Bradley and Thomas grew up just miles apart but made it to the NBA and started against each other last night.
Celtics guard Avery Bradley and Kings guard Isaiah Thomas grew up together on the basketball courts of Tacoma, WA.
What started off as a dream as middle-schoolers slowly became more and more of a reality. High schools turned to prep schools, prep schools turned to Division I colleges, and colleges turned to NBA Drafts. Bradley was selected with the 19th pick in 2010, and Thomas with the 60th pick in 2011.
On January 30, 2013, 2,500 miles away from home, the two stepped on the TD Garden parquet, started the game, and guarded each other. Bradley's Celtics got the best of Thomas' Kings this time, 99-81.
"Yeah that's my guy," Bradley said before Wednesday's game. "Me and Isaiah have known each other since we were young. We're literally from the same area, like lit-er-a-lly. His high school (Curtis Senior High School) is five, ten minutes away from my high school (Bellarmine Preparatory School)."
While Bradley made it to the NBA before Thomas, it's Thomas who has a couple years on him. Bradley said that he looked up to Thomas growing up, especially when Thomas got to high school while he was still in middle school.

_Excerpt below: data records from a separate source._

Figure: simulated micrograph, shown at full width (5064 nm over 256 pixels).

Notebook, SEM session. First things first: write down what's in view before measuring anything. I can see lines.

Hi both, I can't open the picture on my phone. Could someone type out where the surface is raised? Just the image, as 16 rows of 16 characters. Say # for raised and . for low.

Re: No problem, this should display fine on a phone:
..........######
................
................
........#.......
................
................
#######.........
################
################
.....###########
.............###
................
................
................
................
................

The two never crossed paths in high school, though. By the time Bradley's school played Thomas', Thomas was already in Connecticut playing in South Kent School. Bradley, too, eventually went to prep school in Las Vegas - Findlay Prep.
Simply put, they had to get out of town if they wanted to achieve their dreams. There were too many distractions and negative influences at home.
"Tacoma, it's a great city but at the same time nobody's made it out of there," Thomas said. "So it was kind of new for us. Even me going to high school and then having to transfer to a prep school for my grades, and he had to do the same thing. He transferred to a prep school and finished high school.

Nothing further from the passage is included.